If you follow the NHC forecast cone, it seems that in many cases, the center of the NHC cone near the end of the forecast period – e.g 4 or 5 days out – is often very large so sometimes the center of the cone is missed by the center entirely. For the first 24 hours, the track is usually pretty accurate although “pretty accurate” can mean “only” a 40-50 mile miss. Even for 48-72 hours the cone is often much narrower.
The reason why is quite simple: widely divergent hurricane models with no way to figure out which one will be correct except in hindsight. For example you often read something like this:
“The track forecast is still highly uncertain at days 4-5, with the GFS and ECMWF positions about 200 nautical mile apart by 96 h.” So by 4 days, the difference between two of the better models is 230 miles. By 5 days it could be 280 or 300 miles or more.
Now think about how far 230 miles is – more than the difference between hitting Havana and Miami. Nearly Miami to Daytona Beach Florida. More than the distance between Boston and New York. More than the distance between Naples and Tampa. More than Charleston, SC to Jacksonville, Florida. Just 50 miles more than Jacksonville, FL to Atlanta. Only 80 miles more than the distance between Houston, TX to New Orleans, LA. Nearly the distance between Santa Barbara to San Francisco, CA.

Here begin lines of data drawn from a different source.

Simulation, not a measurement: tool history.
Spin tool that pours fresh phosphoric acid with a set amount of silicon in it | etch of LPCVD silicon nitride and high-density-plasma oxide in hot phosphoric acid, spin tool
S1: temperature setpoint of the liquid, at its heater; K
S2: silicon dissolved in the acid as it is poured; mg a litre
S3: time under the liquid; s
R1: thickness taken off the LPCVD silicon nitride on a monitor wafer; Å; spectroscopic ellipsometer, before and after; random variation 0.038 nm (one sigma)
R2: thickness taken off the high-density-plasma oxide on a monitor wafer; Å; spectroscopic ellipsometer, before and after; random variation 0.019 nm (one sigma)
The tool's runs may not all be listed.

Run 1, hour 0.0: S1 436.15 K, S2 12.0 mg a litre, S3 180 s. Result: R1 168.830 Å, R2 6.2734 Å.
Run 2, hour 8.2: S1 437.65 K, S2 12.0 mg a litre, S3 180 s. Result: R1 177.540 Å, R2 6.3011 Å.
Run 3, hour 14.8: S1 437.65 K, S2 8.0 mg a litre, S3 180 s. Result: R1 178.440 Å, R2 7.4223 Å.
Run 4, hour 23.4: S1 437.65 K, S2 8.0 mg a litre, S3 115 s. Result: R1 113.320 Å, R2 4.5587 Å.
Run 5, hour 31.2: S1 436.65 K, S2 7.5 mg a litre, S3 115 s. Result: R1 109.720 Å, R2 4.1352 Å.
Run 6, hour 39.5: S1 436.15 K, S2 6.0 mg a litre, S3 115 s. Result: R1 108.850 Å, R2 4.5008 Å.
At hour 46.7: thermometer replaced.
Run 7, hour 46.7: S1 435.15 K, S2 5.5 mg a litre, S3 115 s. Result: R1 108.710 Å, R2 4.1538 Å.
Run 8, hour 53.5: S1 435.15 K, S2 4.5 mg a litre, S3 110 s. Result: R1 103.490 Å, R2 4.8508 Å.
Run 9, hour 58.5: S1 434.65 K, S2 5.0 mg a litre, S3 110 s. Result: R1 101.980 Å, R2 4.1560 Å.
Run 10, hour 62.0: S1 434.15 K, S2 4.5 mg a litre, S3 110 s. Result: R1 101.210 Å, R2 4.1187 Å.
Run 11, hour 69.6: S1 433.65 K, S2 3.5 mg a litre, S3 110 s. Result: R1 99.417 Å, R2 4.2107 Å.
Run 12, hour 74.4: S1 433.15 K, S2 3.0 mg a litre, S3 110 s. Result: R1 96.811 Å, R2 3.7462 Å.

Why does this happen? NHC often uses the middle between the models that they use so you might have one off to the far right of the cone and another to the far left with others in that area too. In many cases in hindsight one model is clearly correct, and one clearly wrong, almost a winner take all scenario. In those cases the “middle of the models” ends up being wrong either way.
The NHC does the best they can and the cone shows the projections for the center of the storm and the cone is pretty good about getting it, but the cone is extremely wide. For example, looking at 5 days out the cone can be 400-500 miles wide (e.g. looking at one now, it is around 430-450 miles wide). That is a huge swath of land. For a large storm, impacts can be felt throughout the cone of course even if it is “only” tropical storm force winds.
We often joke, “well, city X is right in the middle of the cone 5 days, they should be safe.” And this is why: one model ends up being right, the other wrong, the average/middle of the two is often the worst projection.
The models will improve with time, more real time data, improved computational power etc. and they are certainly better than they were 20 years ago or 30 years ago. Andrew’s projected impact was 50-70 miles off 24-36 hours out 30 years ago, it has improved since. Remember, this is an inexact science so the prudent course is to look a the cone and prepare. Even if you are near the edge of the cone 4-5 days out, chances are that it could shift to include your area.
As always, be safe. Run from the water and hide from the wind.